We'll have to wait for our Harriet Tubman.

Happy International Women's Day.


*I LIKE TO THINK OF HARRIET TUBMAN

(copyright Susan Griffin, from her book Like the Iris of an Eye, published by Harper and Row, New York)

I like to think of Harriet Tubman.
Harriet Tubman who carried a revolver,
who had a scar on her head from a rock thrown
by a slave-master (because she
talked back), and who
had a ransom on her head
of thousands of dollars and who
was never caught, and who
had no use for the law
when the law was wrong,
who defied the law. I like
to think of her.
I like to think of her especially
when I think of the problem
of feeding children.

The legal answer
to the problem of feeding children
is ten free lunches every month,
being equal, in the child's real life,
to eating lunch every other day.
Monday but not Tuesday.
I like to think of the President
eating lunch on Monday, but not
Tuesday.
And when I think of the President
and the law, and the problem of
feeding children, I like to
think of Harriet Tubman
and her revolver.

And then sometimes
I think of the President
and other men,
men who practice the law,
who revere the law,
who make the law,
who enforce the law
who live behind
and operate through
and feed themselves
at the expense of
starving children
because of the law.

Men who sit in paneled offices
and think about vacations
and tell women
whose care it is
to feed children
not to be hysterical
not to be hysterical as in the word
hysterikos, the Greek for
womb suffering,
not to suffer in their
wombs,
not to care,
not to bother the men
because they want to think
of other things
and do not want
to take women seriously.
I want them to think about Harriet Tubman,
and remember,
remember she was beaten by a white man
and she lived
and she lived to redress her grievances,
and she lived in swamps
and wore the clothes of a man
bringing hundreds of fugitives from
slavery, and was never caught,
and led an army,
and won a battle,
and defied the laws
because the laws were wrong, I want men
to take us seriously.
I am tired of wanting them to think
about right and wrong.
I want them to fear.
I want them to feel fear now I want them
to know
that there is always a time
there is always a time to make right
what is wrong,
there is always a time
for retribution
and that time
is beginning.


2 comments:

letsdance said...

Dear Maggie,
You address the wrongs of this world in a strong voice. You give us reason to hope and reason to act.
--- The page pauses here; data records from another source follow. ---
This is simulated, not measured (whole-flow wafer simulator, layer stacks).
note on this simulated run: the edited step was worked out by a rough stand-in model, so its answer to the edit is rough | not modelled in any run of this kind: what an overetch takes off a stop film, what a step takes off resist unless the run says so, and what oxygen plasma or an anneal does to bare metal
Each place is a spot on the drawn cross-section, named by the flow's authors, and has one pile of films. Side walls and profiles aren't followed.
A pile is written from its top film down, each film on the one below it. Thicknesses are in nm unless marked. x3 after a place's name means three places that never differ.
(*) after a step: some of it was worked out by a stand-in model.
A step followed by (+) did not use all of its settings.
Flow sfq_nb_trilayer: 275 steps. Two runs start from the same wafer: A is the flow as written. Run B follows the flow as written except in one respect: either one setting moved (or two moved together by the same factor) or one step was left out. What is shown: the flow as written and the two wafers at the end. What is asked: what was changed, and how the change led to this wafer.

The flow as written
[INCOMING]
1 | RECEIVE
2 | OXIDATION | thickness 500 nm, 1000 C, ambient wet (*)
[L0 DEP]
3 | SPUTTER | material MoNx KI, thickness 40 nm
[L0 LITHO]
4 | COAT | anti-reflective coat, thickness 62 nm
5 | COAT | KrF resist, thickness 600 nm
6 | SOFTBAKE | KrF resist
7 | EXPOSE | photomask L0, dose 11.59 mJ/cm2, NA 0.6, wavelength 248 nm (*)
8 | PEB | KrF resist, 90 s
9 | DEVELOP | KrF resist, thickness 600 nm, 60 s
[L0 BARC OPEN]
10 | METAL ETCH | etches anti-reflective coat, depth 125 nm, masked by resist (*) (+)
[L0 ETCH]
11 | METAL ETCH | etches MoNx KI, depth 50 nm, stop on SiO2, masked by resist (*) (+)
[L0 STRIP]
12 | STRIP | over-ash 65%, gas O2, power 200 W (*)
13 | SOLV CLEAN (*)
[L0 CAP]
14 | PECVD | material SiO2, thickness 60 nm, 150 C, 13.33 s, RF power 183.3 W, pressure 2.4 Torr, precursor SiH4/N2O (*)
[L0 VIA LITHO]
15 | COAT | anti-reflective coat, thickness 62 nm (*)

I'd like to see your posts many more places -- places where they would be seen and read.

blessings, Jan

little gator said...

I must have had an odd education. I never learned a thing about X or Dubois in school. the little I learned in school about about MLK was current events then, not history.

But aroudn age 12 the class did read a short book on Harriet Tubman, and it got most of the major details, thought it implies she lived happily ever after in retirement after the way.

Two thinsg I remember that you didn't mention-she married her husband when he was a free black and she was a slave, and he never understood what the big deal was about her enslavement, which is why their marriage didn't last long. At least, that's the poplar story I've seen elesewhwre as well. She idd keep his last name, Tubman, for ther rest of her life.

The other was abotu her narcolespy apparently caused by the head injury. Soemtimes while leading a group north she would fall down apparently sleep. The group always stood around protectively hoping and praying they wouldnt be foudn before she owke up. This makes her perfect record of never losing a passenger even more remarkable.